Welsh Language/Archive 1 - Distribution of Welsh Speakers

Distribution of Welsh Speakers

Welsh has been spoken continuously in Wales throughout recorded history, but by 1911 it had become a minority language, spoken by 43.5% of the population. While this decline continued over the following decades, the language did not die out. By the start of the twenty-first century, numbers had begun to increase again. The 2004 Welsh Language Use Survey showed 21.7% of the population of Wales to be Welsh speakers, compared with 20.8% in the 2001 census, and 18.5% in 1991. The 2011 census, however, showed a slight decline to 562,000, or 19% of the population. The census also showed a "big drop" in the number of speakers in the Welsh-speaking heartlands, with the number dropping to under 50% in Ceredigion and Carmarthenshire for the first time.

The number of Welsh speakers in the rest of Britain has not yet been compiled for statistical purposes. In 1993, S4C, the Welsh-language television channel, published the results of a survey into the numbers of people who spoke or understood Welsh, which estimated that there were around 133,000 Welsh-speakers living in England, about 50,000 of them in the Greater London area. The Welsh Language Board, on the basis of an analysis of the Office for National Statistics Longitudinal Study, estimated there were 110,000 Welsh-speakers in England, and another thousand in Scotland and Northern Ireland.

Welsh speaking communities persisted across the English Border well into the modern period:

Archenfield was still Welsh enough in the time of Elizabeth for the bishop of Hereford to be made responsible together with the four Welsh bishops for the translation of the Bible and the Book of Common Prayer into Welsh. Welsh was still commonly spoken here in the first half of the nineteenth century, and we are told that churchwardens’ notices were put up in both Welsh and English until about 1860.

Historically, large numbers of Welsh people spoke only Welsh. Over the course of the twentieth century this monolingual population "all but disappeared", but a small percentage remained at the time of the 1981 census. Most Welsh speakers in Wales also speak English (while in Chubut Province, Argentina, most speakers can speak Spanish – see Y Wladfa). However, many Welsh speakers are more comfortable expressing themselves in Welsh than in English. A speaker's choice of language can vary according to the subject domain and the social context, even within a single discourse (known in linguistics as code-switching).

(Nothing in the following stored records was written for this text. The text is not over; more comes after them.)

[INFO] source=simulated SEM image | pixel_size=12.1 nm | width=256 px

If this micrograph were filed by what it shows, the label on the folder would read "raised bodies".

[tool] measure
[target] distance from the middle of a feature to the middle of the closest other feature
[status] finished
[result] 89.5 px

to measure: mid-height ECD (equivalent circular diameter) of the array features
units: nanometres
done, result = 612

Welsh as a first language is largely concentrated in the north and west of Wales, principally Gwynedd, Conwy, Denbighshire (Sir Ddinbych), Anglesey (Ynys Môn), Carmarthenshire (Sir Gâr), north Pembrokeshire (Sir Benfro), Ceredigion, parts of Glamorgan (Morgannwg), and north-west and extreme south-west Powys, although first-language and other fluent speakers can be found throughout Wales.